What Tech Parents Don’t Know but Should
It is not uncommon to ask parents what they know about what’s happening in the classroom and to discover that they really don’t know at all, or are satisfied with very little feedback. For instance, one of the simple questions parents should ask of their children daily, “What did you learn in school today?” often isn’t asked out of frustration, due to the feeble responses it gets. The follow-up question often doesn’t get asked either, and if it does, the response in this century is scary. That follow-up question to children by parents should be, “What tools did you use at school to do those things you did today?” The frightening final statement from parents is an ancient one, “He/She gets good grades… and that’s all that matters.”
To carry this scenario to the next level may be troubling, as well. Ask parents more about specific technology used in their children’s classrooms, and you may get responses such as, “Well, they don’t have tablets or other devices, but they can bring in whatever they want. No one does that though. And they can’t type anyway. I learned how to type, but my kids can’t. All they do is point and tap the screen with their pointer fingers. I did hear that there’s a way to write on a screen, and that would be better… I think… if there is a way to do that. But my kids use pen, pencils and lined notebooks to do their work. When they need something typed, I do it, because they know I type fast.”
And then there’s the cloud. Students may know about it, and adults with specific needs as well, but parents may only know the option is a possibility when uploading pictures take on a smartphone, or when a computer crashes, and all data and images are lost. At that moment, when the computer expert in the family, or repair center technician says, “Why didn’t you back anything up… to the cloud, online storage place—you know that there’s free space for that, and more space if you need it can be purchased. Sorry, your computer is toast, and all your data is gone. Sorry you didn’t know. No one told you?”
We are certainly in a much better place technologically speaking in schools and in classrooms, and more parents are using smartphones and tablets for communications and amusement, but we are missing an opportunity to educate beyond the small percentage that are native 21st century tool users. Those questions are of a past century and their answers unfortunately are as recent as today. None of it is satisfactory, and none of it is acceptable.
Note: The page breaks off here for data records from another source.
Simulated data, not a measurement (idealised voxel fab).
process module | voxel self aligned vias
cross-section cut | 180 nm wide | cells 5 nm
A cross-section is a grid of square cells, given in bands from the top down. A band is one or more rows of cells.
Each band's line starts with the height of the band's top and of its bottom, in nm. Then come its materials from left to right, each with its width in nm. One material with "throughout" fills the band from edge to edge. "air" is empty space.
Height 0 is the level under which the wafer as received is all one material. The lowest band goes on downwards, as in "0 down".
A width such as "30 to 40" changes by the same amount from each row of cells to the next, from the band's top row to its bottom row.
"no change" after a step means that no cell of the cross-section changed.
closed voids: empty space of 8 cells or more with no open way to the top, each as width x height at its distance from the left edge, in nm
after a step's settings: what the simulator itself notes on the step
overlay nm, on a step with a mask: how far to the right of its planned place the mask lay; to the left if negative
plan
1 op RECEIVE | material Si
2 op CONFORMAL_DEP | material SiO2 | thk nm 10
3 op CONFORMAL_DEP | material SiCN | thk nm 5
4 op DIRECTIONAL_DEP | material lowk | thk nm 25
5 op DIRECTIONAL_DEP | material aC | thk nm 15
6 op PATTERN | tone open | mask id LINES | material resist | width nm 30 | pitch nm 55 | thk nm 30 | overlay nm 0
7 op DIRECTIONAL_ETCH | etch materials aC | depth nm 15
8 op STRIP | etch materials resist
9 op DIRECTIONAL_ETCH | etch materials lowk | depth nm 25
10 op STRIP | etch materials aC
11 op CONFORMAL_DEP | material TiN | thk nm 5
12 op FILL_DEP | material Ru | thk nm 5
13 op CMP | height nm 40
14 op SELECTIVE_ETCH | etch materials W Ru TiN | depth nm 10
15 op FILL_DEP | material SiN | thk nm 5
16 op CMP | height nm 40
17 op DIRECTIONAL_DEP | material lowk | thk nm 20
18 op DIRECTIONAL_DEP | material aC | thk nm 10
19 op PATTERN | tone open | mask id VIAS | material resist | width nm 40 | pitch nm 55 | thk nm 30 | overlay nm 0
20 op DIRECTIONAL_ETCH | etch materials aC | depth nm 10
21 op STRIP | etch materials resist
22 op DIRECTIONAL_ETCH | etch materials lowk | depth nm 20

So, how do we instigate change? Well, that’s easy. We need to educate parents in the tools their children should be using today and every day, and not what their parents were comfortable with in their own schooling. Those parent lessons should also teach how they, as parents, can instigate change at the local level—in the use of new teaching and learning tools in schools and classrooms. This problem is universal, and can be seen in the most highly-funded school communities and in the very least.
Those questions, asked of parents, about what their children do in class and the tools they’re using, can be a good barometer for which century their kids are living in at school. It is also an abrupt awakening for us—those who speak, write, and support education change through the use of technology—that there’s a very vocal and intelligent group of under-informed education technology supporters out there, who just need help time-warping into this century for themselves, their children, and education change. We need to inform parents more about what they should know about learning today to help create the appropriately staffed, equipped, active and educationally content-rich environment for our children.